The figure is 68% higher than that recorded in 2019, when Comar received 24,551 requests between January and May. New records for asylum applications were set in March, April and May this year with more than 9,000 requests in each month.
Mexico is becoming a destination rather than a transit country for a growing number of migrants, said Marcos Tamariz, deputy head of mission for Doctors Without Borders in Mexico and Central America.
“We’re seeing statistics that are going to exceed the historic record of 80,000 refugees [in one year],” he said, adding that many of those who are seeking asylum are living in precarious conditions in migrant shelters, detention centers and makeshift camps.

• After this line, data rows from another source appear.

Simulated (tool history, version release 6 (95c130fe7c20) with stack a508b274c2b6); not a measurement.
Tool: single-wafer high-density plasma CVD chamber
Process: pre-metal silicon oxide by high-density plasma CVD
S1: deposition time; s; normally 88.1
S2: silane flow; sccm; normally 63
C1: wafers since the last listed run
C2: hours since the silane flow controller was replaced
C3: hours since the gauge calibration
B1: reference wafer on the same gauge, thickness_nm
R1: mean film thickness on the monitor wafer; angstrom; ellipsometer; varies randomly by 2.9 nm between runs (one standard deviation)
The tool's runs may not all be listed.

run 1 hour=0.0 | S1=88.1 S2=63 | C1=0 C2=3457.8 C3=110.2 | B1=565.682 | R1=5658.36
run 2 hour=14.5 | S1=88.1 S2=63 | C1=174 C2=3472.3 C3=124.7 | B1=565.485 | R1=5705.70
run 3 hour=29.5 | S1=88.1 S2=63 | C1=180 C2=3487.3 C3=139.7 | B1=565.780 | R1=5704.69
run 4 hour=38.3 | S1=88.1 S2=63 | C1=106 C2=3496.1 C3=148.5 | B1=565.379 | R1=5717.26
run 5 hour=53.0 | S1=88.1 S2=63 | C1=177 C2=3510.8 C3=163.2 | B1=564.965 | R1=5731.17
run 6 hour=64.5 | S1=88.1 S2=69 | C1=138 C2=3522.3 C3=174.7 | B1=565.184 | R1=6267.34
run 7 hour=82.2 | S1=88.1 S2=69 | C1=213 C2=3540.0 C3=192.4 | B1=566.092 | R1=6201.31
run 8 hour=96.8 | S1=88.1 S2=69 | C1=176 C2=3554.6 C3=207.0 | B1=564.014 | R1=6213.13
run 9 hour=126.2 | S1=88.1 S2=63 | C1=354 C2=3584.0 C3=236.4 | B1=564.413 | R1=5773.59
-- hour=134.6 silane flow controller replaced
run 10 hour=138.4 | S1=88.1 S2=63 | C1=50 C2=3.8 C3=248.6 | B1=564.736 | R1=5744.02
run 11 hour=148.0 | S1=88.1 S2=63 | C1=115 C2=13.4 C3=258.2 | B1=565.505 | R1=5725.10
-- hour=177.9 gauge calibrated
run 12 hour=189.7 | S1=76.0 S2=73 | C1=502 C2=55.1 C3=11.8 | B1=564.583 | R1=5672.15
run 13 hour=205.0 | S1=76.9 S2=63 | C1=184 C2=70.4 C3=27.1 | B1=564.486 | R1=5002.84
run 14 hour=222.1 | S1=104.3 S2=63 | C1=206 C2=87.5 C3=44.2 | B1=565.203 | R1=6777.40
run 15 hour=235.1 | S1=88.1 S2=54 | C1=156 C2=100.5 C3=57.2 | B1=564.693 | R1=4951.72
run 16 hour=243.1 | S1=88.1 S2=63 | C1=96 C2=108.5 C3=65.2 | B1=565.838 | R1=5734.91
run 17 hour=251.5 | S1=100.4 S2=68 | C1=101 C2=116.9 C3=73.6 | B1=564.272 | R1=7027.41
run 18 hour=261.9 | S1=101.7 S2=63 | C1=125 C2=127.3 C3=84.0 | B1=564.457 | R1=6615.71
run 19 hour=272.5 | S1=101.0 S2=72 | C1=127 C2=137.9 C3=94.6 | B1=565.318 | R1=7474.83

In a new report entitled Global Trends: Forced Displacement in 2020, the United Nations Refugee Agency said that out of 549,200 internationally displaced Salvadorans, Guatemalans and Hondurans, 78,600, or 14%, sought asylum in Mexico.
“While the intended destination of people on the move from these three countries generally remains the United States, some are increasingly settling in Mexico, and a much smaller number go south to Costa Rica and Panama. These countries are also becoming major transit countries for nationals from within the subregion and from outside the region,” the UNHCR said.
Comar says it has received asylum requests from citizens of 78 countries but that just six — El Salvador, Guatemala, Honduras, Venezuela, Cuba and Haiti — typically account for 90% of applications. It has processed just over 13,000 applications this year and ruled in favor of granting asylum in almost three-quarters of the cases.
While it is busy assessing asylum applications, the National Immigration Institute (INM) is equally busy detaining and deporting migrants. The INM reported on June 6 that it had detained 90,850 undocumented migrants this year and deported 42,067 — 46% of the total — to their country of origin.
Some 12,000 INM officials and members of security forces, including the military and National Guard, are deployed to control the flow of migrants, record numbers of whom have arrived in Mexico in recent months on their way to the United States.
Mexico and the United States signed an agreement earlier this month to work together to address the lack of economic opportunities in El Salvador, Guatemala and Honduras, where poverty, violence, climate change and two devastating hurricanes late last year have triggered an exodus of people.
The federal government deployed large numbers of security force members to stop migrants in 2019 in order to appease former United States president Donald Trump, who threatened to impose blanket tariffs on Mexican goods if Mexico didn’t do more to stem illegal migration.
The United States has scrapped many of Trump’s harshest immigration policies, but Vice President Kamala Harris nevertheless told would-be migrants not to travel to the U.S. during a trip to Guatemala earlier this month. She later softened her message, saying that she was “committed to making sure we provide a safe haven for those seeking asylum, period.”
President López Obrador told Harris in May that his administration agreed with the migration policies the U.S. government was developing and would aid in their implementation. “You can count on us,” he said.
Both Mexico and the U.S. say they are committed to addressing the root causes of migration in Central America, which history shows have been notoriously difficult to combat.